Southampton Solent to face HUGE cuts after Brexit

90% of research funding comes from the EU

The Times Higher Education has revealed Southampton Solent University will face enormous cuts post-Brexit as they depend on EU funding for more than 90% of their research income.

After Britain voted to leave the EU on Thursday, cash flow from the EU is expected to stop in the near future – meaning Southampton Solent will have no way of funding the vast majority of research conducted by its staff.

At the moment, the UK is the second largest beneficiary of EU research grants, behind Germany. Whilst Norway and Switzerland, non-EU members, still benefit from the EU fund, they take a much smaller amount – £2.5 billion collectively in the last decade.

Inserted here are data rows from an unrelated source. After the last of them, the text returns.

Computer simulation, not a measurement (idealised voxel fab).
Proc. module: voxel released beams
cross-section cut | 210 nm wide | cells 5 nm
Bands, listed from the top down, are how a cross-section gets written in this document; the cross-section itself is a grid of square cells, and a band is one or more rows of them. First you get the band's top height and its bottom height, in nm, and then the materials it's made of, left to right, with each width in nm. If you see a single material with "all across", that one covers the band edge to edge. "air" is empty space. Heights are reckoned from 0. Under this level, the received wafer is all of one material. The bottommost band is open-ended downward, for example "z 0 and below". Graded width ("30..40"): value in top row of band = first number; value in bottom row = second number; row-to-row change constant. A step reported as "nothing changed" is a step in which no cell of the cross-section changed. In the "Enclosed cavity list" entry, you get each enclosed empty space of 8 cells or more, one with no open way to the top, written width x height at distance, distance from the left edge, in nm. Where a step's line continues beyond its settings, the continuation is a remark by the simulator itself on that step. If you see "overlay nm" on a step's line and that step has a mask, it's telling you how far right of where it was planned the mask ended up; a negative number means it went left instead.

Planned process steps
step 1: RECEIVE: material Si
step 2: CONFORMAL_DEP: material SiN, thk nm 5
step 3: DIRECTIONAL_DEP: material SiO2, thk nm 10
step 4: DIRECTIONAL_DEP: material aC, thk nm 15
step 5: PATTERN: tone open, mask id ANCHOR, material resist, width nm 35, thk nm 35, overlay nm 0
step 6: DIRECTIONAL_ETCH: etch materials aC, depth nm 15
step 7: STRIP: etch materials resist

On Friday, Southampton Solent’s Vice Chancellor, Professor Graham Baldwin, said he was “naturally very disappointed at a decision which will have future implications for UK universities.” but reassured students that “any future changes will not happen overnight, and that the sector’s participation in EU programmes and the immigration status of current and prospective EU students and staff will not see any change for some time to come”.

The survival of Southampton Solent and the 17 other universities which depend on the EU for more than half of their research funding depends on whether the post-Brexit government would cover the fallout.

Britain gives around £8billion to the EU’s research funds each year – this would need to be reinvested in UK research order to avoid catastrophic cuts to Southampton Solent and other universities.